PETER LE MAITRE
Convicted, 7th of March, 1777, of robbing the Ashmolean Museum at Oxford
WHEN Lord Thurlow was Chancellor of England some villains broke into his house, in Great Ormond Street, and stole thereout the Great Seal of England, which was never recovered, nor were the thieves known. We have heard also of a valuable diamond being stolen from the late Duke of Cumberland while going into the theatre in the Haymarket to see the bubble of the bottle-conjurer. It is also a fact that the Duke of Beaufort was robbed of his diamond Order of St George as he went to Court on a Royal birthday; but we have yet to tell that a museum was robbed of its curious medals.
Peter Le Maitre was a French teacher at Oxford, and, being supposed a man of industry and good morals, he was indulged with free admission to the Ashmolean Museum. Thither he frequently went, and appeared very studious over the rare books and other valuable curiosities there deposited. He was left alone to his researches. At one of such times he stole two medals, and at another he secreted himself until the doors (without the keeper's suspecting anyone was there) were locked for the night. When all had retired he came from his lurking-place and broke open the cabinet where the medals were locked up, and possessed himself of its contents; then he wrenched a bar from a window and, unsuspected, made his escape.

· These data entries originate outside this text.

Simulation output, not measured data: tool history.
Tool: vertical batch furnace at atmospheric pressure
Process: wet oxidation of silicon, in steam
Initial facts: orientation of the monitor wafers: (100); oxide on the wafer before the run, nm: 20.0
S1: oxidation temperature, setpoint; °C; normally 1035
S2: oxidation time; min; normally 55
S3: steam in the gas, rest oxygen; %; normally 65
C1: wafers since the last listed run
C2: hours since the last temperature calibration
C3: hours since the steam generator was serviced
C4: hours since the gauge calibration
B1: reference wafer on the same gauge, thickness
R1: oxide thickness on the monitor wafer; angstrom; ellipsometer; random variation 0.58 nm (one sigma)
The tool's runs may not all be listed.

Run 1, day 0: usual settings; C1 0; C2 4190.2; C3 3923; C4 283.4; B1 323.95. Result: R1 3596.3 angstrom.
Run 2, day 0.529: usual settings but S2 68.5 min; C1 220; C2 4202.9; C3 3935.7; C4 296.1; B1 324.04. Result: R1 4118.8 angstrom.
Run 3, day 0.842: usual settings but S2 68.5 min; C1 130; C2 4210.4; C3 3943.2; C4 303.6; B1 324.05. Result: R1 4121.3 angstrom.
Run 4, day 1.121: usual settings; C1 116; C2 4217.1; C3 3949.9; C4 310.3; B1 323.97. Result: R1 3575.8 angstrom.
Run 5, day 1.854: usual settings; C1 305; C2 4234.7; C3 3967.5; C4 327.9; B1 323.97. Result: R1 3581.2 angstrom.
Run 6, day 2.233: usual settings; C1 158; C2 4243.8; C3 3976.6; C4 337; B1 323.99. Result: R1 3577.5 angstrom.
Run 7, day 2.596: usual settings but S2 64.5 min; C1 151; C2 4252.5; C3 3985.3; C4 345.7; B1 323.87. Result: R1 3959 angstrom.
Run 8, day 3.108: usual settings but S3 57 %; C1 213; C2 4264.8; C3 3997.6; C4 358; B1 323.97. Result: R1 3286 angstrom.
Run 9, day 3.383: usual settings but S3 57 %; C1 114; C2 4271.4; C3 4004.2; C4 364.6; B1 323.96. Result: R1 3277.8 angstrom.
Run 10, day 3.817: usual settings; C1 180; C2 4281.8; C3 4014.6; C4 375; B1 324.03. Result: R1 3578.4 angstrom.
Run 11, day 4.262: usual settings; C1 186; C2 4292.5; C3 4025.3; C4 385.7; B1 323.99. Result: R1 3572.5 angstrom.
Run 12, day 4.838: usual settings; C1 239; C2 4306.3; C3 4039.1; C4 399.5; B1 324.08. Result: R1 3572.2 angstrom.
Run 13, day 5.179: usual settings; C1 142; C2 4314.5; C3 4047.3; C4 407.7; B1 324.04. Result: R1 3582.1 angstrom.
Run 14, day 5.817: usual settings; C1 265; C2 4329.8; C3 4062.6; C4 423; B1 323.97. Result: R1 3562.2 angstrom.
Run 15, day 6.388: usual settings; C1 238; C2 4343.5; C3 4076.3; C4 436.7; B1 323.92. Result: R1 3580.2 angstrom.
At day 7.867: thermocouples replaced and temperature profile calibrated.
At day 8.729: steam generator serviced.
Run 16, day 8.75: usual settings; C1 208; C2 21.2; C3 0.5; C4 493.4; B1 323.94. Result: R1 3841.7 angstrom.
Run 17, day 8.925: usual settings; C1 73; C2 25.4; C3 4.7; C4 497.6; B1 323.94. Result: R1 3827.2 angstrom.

The college was thrown into the utmost consternation on finding their museum thus plundered. Some were suspected, but least of all Le Maitre, until it was discovered that he had privately left the city in a post-chaise, and that he had pledged two of the stolen medals to pay the post-boys. This left little doubt but that he was the ungrateful thief. He was advertised and described, and by this means apprehended in Ireland. He had first fled to Norwich, where he sold a variety of gold chains and various valuable coins. He was conveyed back to Oxford, in order to take his trial; and thereon it appeared that two of the stolen medals were found in a bureau in his lodgings of which he had the use, and two more were traced to the persons to whom he had sold them.
He had little to offer in his defence and, on the clearest evidence, the jury found him guilty. Upon argument it was found that no punishment adequate to the crime could be inflicted; and Monsieur Le Maitre paid the penalty of his offence by five years' hard labour at ballast-heaving on the River Thames.